Words to the Unwise
You know, when our fair town grabbed its bid to host a Super Bowl, you all scoffed. Houston was too fat, too hot and too humid -- a ridiculously spread-out town with battered ozone, fake tits and swarms of mosquitoes...and mosquitoes with fake tits. Believe it!
Well, we proved you all wrong -- nanny-nanny-boo-boo and all that. When the dust settles, Super Bowl XXXVIII will go down in the annals of football lore as one of the game's greatest. But really, who cares? Truth is, the actual game lasts only three hours. It hardly determines how your city will be remembered after Super Bowl week. And we scored big there, too: A huge majority of out-of-towners had much more fun than they expected.
So, below are a few words of advice from the cream of the crop in their respective fields. Store their tasty nuggets somewhere safe and retrieve them when necessary. When your pissant town is called up to the huge-event big time, you can send me a thank-you note. Read on.
Hoteliers, listen up. Your rooms are gonna go and they're gonna go faster than a virgin teen's load. This isn't your regular dog-and-pony show, it's a national friggin' holiday! Here's some advice from one who knows:
Peter Melvin, director of rooms, Four Seasons Hotel: "Your first play should be to black out all guest and meeting rooms while the Super Bowl and the accompanying festivities are in town. Watch out for people calling in posing as a company looking for room nights because, more often than not, it's a ticket broker looking to score big. Also, set a minimum night's stay, paid in advance and nonrefundable, and be prepared to maintain the largest waiting list ever."
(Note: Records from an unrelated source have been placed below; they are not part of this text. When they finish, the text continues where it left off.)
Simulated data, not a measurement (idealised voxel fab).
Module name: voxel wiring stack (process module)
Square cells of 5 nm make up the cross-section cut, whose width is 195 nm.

Yo, DJ. Take those headphones off a minute and direct your attention over here. There are going to be a crap-ton of parties during Super Week. Play your cards right and enjoy the feast. Fuck it up and never forgive yourself for self-imposed famine.
Andy "Champa" Moore, DJ and promoter: "Solidify your bookings early for Super Bowl weekend. There is nothing quite like carrying your records through 15 blocks of rammed, pedestrian-only streets to arrive at your home club and being told that they don't need you because they rented out the club to someone who brought their own DJ. Especially when you will likely be receiving offers from many other party producers. Communicate, follow up and solidify your deals with contracts!"
Calling all club general managers! You're going to have your hands full. If your place is hot enough (hell, even if it's not) you will be awash in OxyContin-popping celebrities and people willing to pay top dollar to ogle at it all. Try not to take too much advantage.
Chico Ramirez, GM, The Social Lounge: "It's a onetime event. Too many business owners forgot about this in their hustle to book the biggest and best parties out there. Don't forget about the people that pay your bills 365 days a year once the Super Bowl is gone. Take care of those that are here for the long haul."
Restaurateurs: Your staffers are going to scream out in back-breaking crotch-chafing pain during hour 12 of day three. They will be meeting the demands of busloads of bloated pigskin tubbies ready and eager to eat their weight in wings. Bring a sleeping bag.
Shepard Ross, GM, Zula Restaurant:
"1. Think LOCUSTS. I believe it was in the movie A Bug's Life that the ants had a mantra: 'They come, they eat, they leave.'
"2. You can NEVER have too much ice. Find out the nearest inexhaustible supply and pay whatever they ask.
"3. Charge twice as much for Red Bull (to make up for the cases your staff will need to drink to keep up the pace).
"4. Book whatever parties you can get, as this will allow you to prepare for the onslaught. Waiting until the last minute to accept offers will leave you scrambling to serve the zombified Super Bowl masses who will undoubtedly destroy your once-prestigious establishment.
"5. Did I mention the need for ICE!
"6. Realize that when you do open the doors to the throngs of adrenalized sports-enthused tourists, you will need the POLICE to protect your life, liberty and property.
"7. Charge COVER. After hours of drinking on the streets, you will be amazed how many people will pay $20 per person for the use of a clean bathroom and a place to sit.
"8. If you have booked the hottest party in town, every person you have ever met since the day you were born will call you the day before and ask for a FREE invite.
"9. After your busiest, most hectic event, don't assume that's the roughest it can get. It ain't over till the fat lady's on the plane back to Jersey.
"10. Work your staff hard. The hours will be unimaginable. They'll hate you for it, but they'll also make more in that one week than I make in a month. Think Nietzsche, he had it right."
Club owners: Remember, the Super Bowl is a lot like Christmas, a commercial/corporate game most often won by the highest bidder. This special week will bring a packed kennel of Pavlov's pooches all eagerly outpanting each other for a chance at the bell.
David Edwards, owner, Mercury Room: "The crowds will be bigger than you think. The 'promoters' will promise more than they can deliver. People will party more than you think they can. Try to sell out your place to a big corporate sponsor; they will pay more than you dreamed of. If not, keep the price reasonable and pack them in. Make sure you have plenty of security for crowd control. If you are in the 'party central' area, you will do great. If you are five miles away, then you will be empty. Good luck, get some rest, because you won't sleep for three days!"
So, there you have it. Sure, cynics will say our city's success with Super Week had more to do with visitors setting the bar of expectation so low Mini-Me could've hurdled it, but cynics are assholes. People were charmed by our sleepy town. Heed the above advice and join us in serious Super Bowl host ass-kicking!